Ecosyste.ms: Awesome

An open API service indexing awesome lists of open source software.

Awesome Lists | Featured Topics | Projects

https://github.com/daurnimator/lpeg_patterns

A collection of LPEG patterns
https://github.com/daurnimator/lpeg_patterns

lpeg lua parser uri uri-parser url

Last synced: 3 months ago
JSON representation

A collection of LPEG patterns

Awesome Lists containing this project

README

        

A collection of [LPEG](http://www.inf.puc-rio.br/~roberto/lpeg/lpeg.html) patterns

## Use cases

- Strict validation of user input
- Searching free-form input

## Modules

### `core`

A small module implementing commonly used rules from [RFC-5234 appendix B.1](https://tools.ietf.org/html/rfc5234#appendix-B.1)

- `ALPHA` (pattern)
- `BIT` (pattern)
- `CHAR` (pattern)
- `CR` (pattern)
- `CRLF` (pattern)
- `CTL` (pattern)
- `DIGIT` (pattern)
- `DQUOTE` (pattern)
- `HEXDIG` (pattern)
- `HTAB` (pattern)
- `LF` (pattern)
- `LWSP` (pattern)
- `OCTET` (pattern)
- `SP` (pattern)
- `VCHAR` (pattern)
- `WSP` (pattern)

### `IPv4`

- `IPv4address` (pattern): parses an IPv4 address in dotted decimal notation. on success, returns addresses as an IPv4 object
- `IPv4_methods` (table):
- `unpack` (function): the IPv4 address as a series of 4 8 bit numbers
- `binary` (function): the IPv4 address as a 4 byte binary string
- `IPv4_mt` (table): metatable given to IPv4 objects
- `__index` (table): `IPv4_methods`
- `__tostring` (function): returns the IPv4 address in dotted decimal notation

IPv4 "dotted decimal notation" in this document refers to "strict" form (see [RFC-6943 section 3.1.1](https://tools.ietf.org/html/rfc6943#section-3.1.1)) unless otherwise noted.

### `IPv6`

- `IPv6address` (pattern): parses an IPv6 address
- `IPv6addrz` (pattern): parses an IPv6 address with optional "ZoneID" (see [RFC-6874](https://tools.ietf.org/html/rfc6874))
- `IPv6_methods` (table): methods available on IPv6 objects
- `unpack` (function): the IPv6 address as a series of 8 16bit numbers, optionally followed by zoneid
- `binary` (function): the IPv6 address as a 16 byte binary string
- `setzoneid` (function): set the zoneid of this IPv6 address
- `IPv6_mt` (table): metatable given to IPv6 objects
- `__tostring` (function): will return the IPv6 address as a valid IPv6 string

### `uri`

Parses URIs as described in [RFC-3986](https://tools.ietf.org/html/rfc3986).
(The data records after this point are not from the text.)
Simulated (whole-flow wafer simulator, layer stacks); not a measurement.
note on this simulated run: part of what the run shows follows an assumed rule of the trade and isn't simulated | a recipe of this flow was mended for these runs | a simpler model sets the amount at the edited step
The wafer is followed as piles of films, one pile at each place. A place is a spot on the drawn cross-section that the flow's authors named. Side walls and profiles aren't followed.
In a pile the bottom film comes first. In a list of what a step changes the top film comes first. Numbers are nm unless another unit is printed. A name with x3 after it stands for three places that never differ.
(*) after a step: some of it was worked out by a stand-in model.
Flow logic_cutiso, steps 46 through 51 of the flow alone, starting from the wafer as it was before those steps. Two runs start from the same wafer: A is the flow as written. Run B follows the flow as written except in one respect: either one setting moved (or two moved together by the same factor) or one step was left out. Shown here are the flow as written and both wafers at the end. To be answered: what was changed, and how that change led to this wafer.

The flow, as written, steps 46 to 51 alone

- `uri` (pattern): on success, returns a table with fields: (similar to [luasocket](http://w3.impa.br/~diego/software/luasocket/url.html#parse))
- `scheme`
- `userinfo`
- `host`
- `port`
- `path`
- `query`
- `fragment`
- `absolute_uri` (pattern): similar to `uri`, but does not permit fragments
- `uri_reference` (pattern): similar to `uri`, but permits relative URIs
- `relative_part` (pattern): matches a relative uri not including query and fragment; data is held in named group captures `"userinfo"`, `"host"`, `"port"`, `"path"`
- `scheme` (pattern): matches the scheme portion of a URI
- `userinfo` (pattern): matches the userinfo portion of a URI
- `host` (pattern): matches the host portion of a URI
- `IP_literal` (pattern): matches an IP based host portion of a URI. Capture is an [IPv4](#IPv4), [IPv6](#IPv6) or IPvFuture object
- `port` (pattern): matches the port portion of a URI
- `authority` (pattern): matches the authority portion of a URI; data is held in named group captures of `"userinfo"`, `"host"`, `"port"`
- `path` (pattern): matches the path portion of a URI. Captures `nil` for the empty path.
- `segment` (pattern): matches a path segment (a piece of a path without a `/`)
- `query` (pattern): matches the query portion of a URI
- `fragment` (pattern): matches the fragment portion of a URI
- `sane_uri` (pattern): a variant that shouldn't match things that people would not normally consider URIs.
e.g. uris without a hostname
- `sane_host` (pattern): a variant that shouldn't match things that people would not normally consider valid hosts.
- `sane_authority` (pattern): a variant that shouldn't match things that people would not normally consider valid hosts.
- `pct_encoded` (pattern): matches a percent encoded octet, produces a capture of the normalised form.
- `sub_delims` (pattern): the set of subcomponent delimeters

### `email`

- `mailbox` (pattern): the mailbox format: matches either `name_addr` or an addr-spec.
- `name_addr` (pattern): the name and address format i.e. `Display Name`
Has captures of the local_part and the domain. Captures the display name in the named capture `"display"`
- `email` (pattern): also known as an "addr-spec"; follows [RFC-5322 section 3.4.1](http://tools.ietf.org/html/rfc5322#section-3.4.1)
Has captures of the local_part and the domain
Be careful trying to reconstruct the email address from the captures; you may need escaping
- `local_part` (pattern): the bit before the `@` in an email address
- `domain` (pattern): the bit after the `@` in an email address
- `email_nocfws` (pattern): a variant that doesn't allow for comments or folding whitespace
- `local_part_nocfws` (pattern): the bit before the `@` in an email address; no comments or folding whitespace allowed.
- `domain_nocfws` (pattern): the bit after the `@` in an email address; no comments or folding whitespace allowed.

### `http`

These patterns should be considered to have non stable APIs.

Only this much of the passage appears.